LONGVIEW — Cowlitz County and most of its local cities have three months to create their own animal control operations, as the local Humane Society will stop providing the services at the end of 2023.
For decades the Humane Society of Cowlitz County contracted with the county and all of its cities except Kalama to handle dangerous strays, animal welfare and roadkill, but officials recently reported the nonprofit is struggling with the cost of the program.
The plan for most of the jurisdictions is to manage their own animal control, with inter-county coordination to share some duties.
The new arrangement will disperse responders throughout the county and end up with more workers; Longview, Kelso and Cowlitz County aim to have a total of five animal control officers on their respective staffs next year.
The Humane Society had four animal control officers on staff last year, and received 3,000 complaints requesting animal control across Cowlitz County, leading to 730 animals being impounded and 89 cruelty cases.
Castle Rock Chief of Police Charlie Worley said the city is still determining how it will work with other agencies. Officials in Woodland did not respond to requests for comment about the city’s animal control plans.
Longview, county, Kelso
Longview is hiring for two animal control officers to work for the Longview Police Department. The new positions are classified as community service officers but Longview Police Chief Robert Huhta said he expects there to be enough animal calls for it to be the fulltime focus.
“We’re obviously on a very shortened timetable,” he said. “There could be other options for how to proceed, but this is probably the most realistic route for the city.”
Huhta is scheduled to give a more detailed presentation about animal control to the Longview City Council on Oct. 26. In addition to approving the overall approach, the council will need to decide whether the new arrangement will increase or decrease the impound fees, which start at $50 for a first offense.

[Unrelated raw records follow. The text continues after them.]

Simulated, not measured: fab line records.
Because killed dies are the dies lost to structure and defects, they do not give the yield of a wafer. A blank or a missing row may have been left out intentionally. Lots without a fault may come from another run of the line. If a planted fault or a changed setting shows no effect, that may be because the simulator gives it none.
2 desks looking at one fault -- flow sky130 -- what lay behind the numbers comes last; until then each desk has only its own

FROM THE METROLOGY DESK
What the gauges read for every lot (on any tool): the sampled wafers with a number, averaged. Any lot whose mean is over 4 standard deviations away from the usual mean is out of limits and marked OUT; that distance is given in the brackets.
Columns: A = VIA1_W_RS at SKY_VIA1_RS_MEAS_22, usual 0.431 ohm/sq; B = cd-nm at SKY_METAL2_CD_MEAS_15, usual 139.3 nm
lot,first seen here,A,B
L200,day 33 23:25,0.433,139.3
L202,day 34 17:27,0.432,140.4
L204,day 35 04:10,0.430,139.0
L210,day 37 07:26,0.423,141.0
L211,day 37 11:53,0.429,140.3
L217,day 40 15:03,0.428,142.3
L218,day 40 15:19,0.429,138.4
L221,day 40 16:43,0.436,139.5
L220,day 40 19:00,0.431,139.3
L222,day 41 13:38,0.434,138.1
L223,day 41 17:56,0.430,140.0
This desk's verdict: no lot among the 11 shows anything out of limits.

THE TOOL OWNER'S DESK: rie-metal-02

The Cowlitz County Sheriffs Department received a verbal OK from the Cowlitz County Commissioners to hire two new, fulltime animal control officers. A sheriffs officer told the county commissioners animal control could be based out of the basement of the County Hall of Justice, where the 911 center was located.
Cowlitz County Sheriff Brad Thurman said the county and cities are discussing setting up a shared pool for after-hours calls. The proposal would split the night shift among the areas based on how many calls for service they’ve made in the past.
“We want to set the parameters for under what circumstances we would call someone out,” Thurman said. “It would be an in-progress threat to public safety, or an animal that is sick and injured and needs immediate care.”
Unlike the police and sheriff’s officers, animal control is not required to go through full academy training. The Washington State Criminal Justice Training Commission offers an 80-hour instructive course for animal control officers. Thurman said the county’s hires would likely get that certification if they don’t have it.
Thurman expects the cost for the two new employees to be around $220,000 a year, between wages and benefits, while this year Cowlitz County spent $363,000 on the contract with the Humane Society.
Kelso has been advertising to hire an animal control specialist since the beginning of October. Animal control in Kelso will be placed under the community development department instead of the police department because they will also handle code enforcement and nuisance complaints.
Community Development Director Michael Kardas said animal control would be the new employee’s priority, but in the likely event that didn’t take up 40 hours a week, the remaining time would go into code enforcement. Kardas said Kelso Police Chief Darr Kirk is taking the lead on finalizing the new position and coordinating with other locations.
The county and cities are still negotiating a new contract with the Humane Society to house the animals once they are impounded, with a fee in place for each animal brought in moving forward.
According to a Humane Society report outlining the current fee proposal, the nonprofit would charge $326 per animal in 2023 and increase to $372 per animal in 2026. The proposed fee only covers up to 10 days of housing the animal, after which the city or county would pay an additional $65 per day.
In 2022 there were 227 animals impounded in Cowlitz County, which would cost the county roughly $74,000 under the proposed fee structure. Longview, which had the most impounded animals in the county, would have paid roughly $114,000 in 2022.